A combination of S&N and Courage would knock Bass off its pedestal at the top of the domestic league, and would inexorably lead to more consolidation further down the table. One of the strongest possibilities is that Whitbread will buy out Allied Domecq's share of its Carlsberg-Tetley joint venture with Carlsberg, the eponymous Danish brewer.

But so much has already happened in the industry that the City is finding it difficult to keep its eye on the ball. The root cause of much of the turmoil can be traced back to the ill-conceived and ill-timed Monopolies and Mergers Commission report that spawned the Beer Orders, which forced the big brewers to dispose of 11,000 pubs between 1989 and 1992.

Government action will also be crucial to another of the main issues causing brewers to weep into their beer, namely the haemorrhage of sales to the booze cruisers crossing to Calais. It is estimated that a million pints a day flood across the Channel, representing 4 per cent share of the UK beer market. While this may be good news for the consumer, the Treasury will sooner or later have to wake up to the fact that the tax take on alcohol is about to fall victim to the laws of diminishing returns.

Excise duty has not been reduced since 1959, but that exercise showed the revenue loss was recouped in three years through higher consumption.

To compensate for these factors and others, such as the decline in the heavy industry that provided a large core of male beer drinkers, brewers and pub companies have dived headlong into other activities.

As a result, lower takings from drinks sold over the bar are, in most cases, being more than recovered through sales of food, leisure facilities, and budget-priced hotel rooms. Greenalls and Boddington, for instance, both abandoned regional brewing after realising they could make more money by selling beer drawn from across an industry awash with surplus capacity.

Both companies remain principally pub operators, but they have been steadily branching out into hotels, off-licences, drinks wholesaling, leisure villages and nursing homes.

Between them and the upper tier come the regional brewers, and below them the pure pub companies hewn largely from the big brewers in the wake of their wholesale sell-off of pubs. Comparing like with like is difficult, and complicated further by regional differences.

But the biggest cloud on the horizon currently is the pending publication of the Office of Fair Trading's investigation into wholesale beer supply prices.

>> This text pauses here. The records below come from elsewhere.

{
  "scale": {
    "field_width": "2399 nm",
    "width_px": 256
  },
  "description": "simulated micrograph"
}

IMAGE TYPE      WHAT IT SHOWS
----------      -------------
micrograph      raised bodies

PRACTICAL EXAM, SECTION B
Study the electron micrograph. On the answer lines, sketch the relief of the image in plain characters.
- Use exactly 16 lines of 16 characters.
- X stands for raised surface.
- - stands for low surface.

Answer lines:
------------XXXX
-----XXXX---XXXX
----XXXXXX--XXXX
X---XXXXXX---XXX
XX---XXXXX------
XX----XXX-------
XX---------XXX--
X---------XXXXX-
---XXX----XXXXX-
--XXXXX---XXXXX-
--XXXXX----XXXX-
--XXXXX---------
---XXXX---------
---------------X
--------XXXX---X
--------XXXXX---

Bass, Whitbread and Scottish & Newcastle are most at threat from the OFT. Consequently, their shares must be regarded as a hold until the outcome of this latest regulatory investigation is clear.

Many of the regional brewers, such as Marston Thompson and Evershed, Vaux Group and Greene King are also on fair stock market ratings.

The market's favourites at the moment are Boddington, Greenalls, and Regent Inns, a pure and highly specialised pub company.

But all of these recommendations must be regarded as provisional until some of the present uncertainty lifts from the sector.